How will players react to Cellcom's price hikes?

Gad Perez

The Israeli mobile telephony market is in crisis, with companies resorting to accounting tricks to avoid reporting losses.

The NIS 10 increase in the monthly price for mobile telephony packages announced by Cellcom Israel Ltd. (NYSE:CEL; TASE:CEL) was unavoidable. Mobile carriers are losing money on their operating activity, and are resorting to accounting tricks to keep their heads above water. Cellcom is the first to say "enough is enough."

Simple arithmetic shows that Cellcom had little choice. For example, if a given company has 2.5 million subscribers and is losing an average of NIS 3 on a monthly subscription, this means that it is losing NIS 7 million a month - NIS 84 million a year. In such a situation, no accounting technique can enable a company to report a profit.

The CEOs of the mobile phone companies, especially the large ones - Cellcom, Pelephone Communications Ltd., Partner Communications Ltd. (Nasdaq: PTNR; TASE: PTNR), and HOT Telecommunication Systems Ltd. (TASE: HOT) - have no choice. They realize that it is time to make difficult decisions. Retaining current price levels will eventually cause one of the companies to collapse, and prices will then rise in any case. Cellcom was the first to take up the challenge. CEO Nir Sztern, or others in the company, pounded the table. They decided to do something and admit that it was impossible to go on this way. The question now is how the market will respond to the measure.
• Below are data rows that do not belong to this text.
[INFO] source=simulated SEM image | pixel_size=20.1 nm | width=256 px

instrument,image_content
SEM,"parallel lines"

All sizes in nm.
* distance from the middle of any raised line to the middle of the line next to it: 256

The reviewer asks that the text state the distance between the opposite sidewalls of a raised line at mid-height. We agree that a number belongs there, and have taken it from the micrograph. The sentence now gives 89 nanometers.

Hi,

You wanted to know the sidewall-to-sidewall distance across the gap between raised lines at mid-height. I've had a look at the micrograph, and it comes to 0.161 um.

Cellcom is taking a considerable risk in raising prices for new customers, but it appears that this time, it really had no choice. It is likely that its guidance for next year and for 2018 as a while forced it to take this action. Raising prices is something that we have not seen in the mobile telephony market for many years. In recent years, we have become accustomed to seeing companies announce bargains, generous surfing packages, and price cuts. A change in such a competitive market is an unusual step designed to deliver a message to the entire market.

Cellcom's message is that a relatively small price rise is something that the public can take. If Cellcom's competitors follow its example, it will be possible to create a gap between the veteran companies, which provide services and added value, and the small players, which are mostly price players.

It is very doubtful, however, whether this will happen, because mobile telephony has become a very cheap product, and it is much more difficult now to reverse the trend; Cellcom's step is therefore a bold one. On the other hand, the entire mobile telephony market needs NIS 10 more just to put its average revenue per subscriber on its feet. It is also possible that Cellcom believes that the public will not get upset and leave a company just because of NIS 10 a month.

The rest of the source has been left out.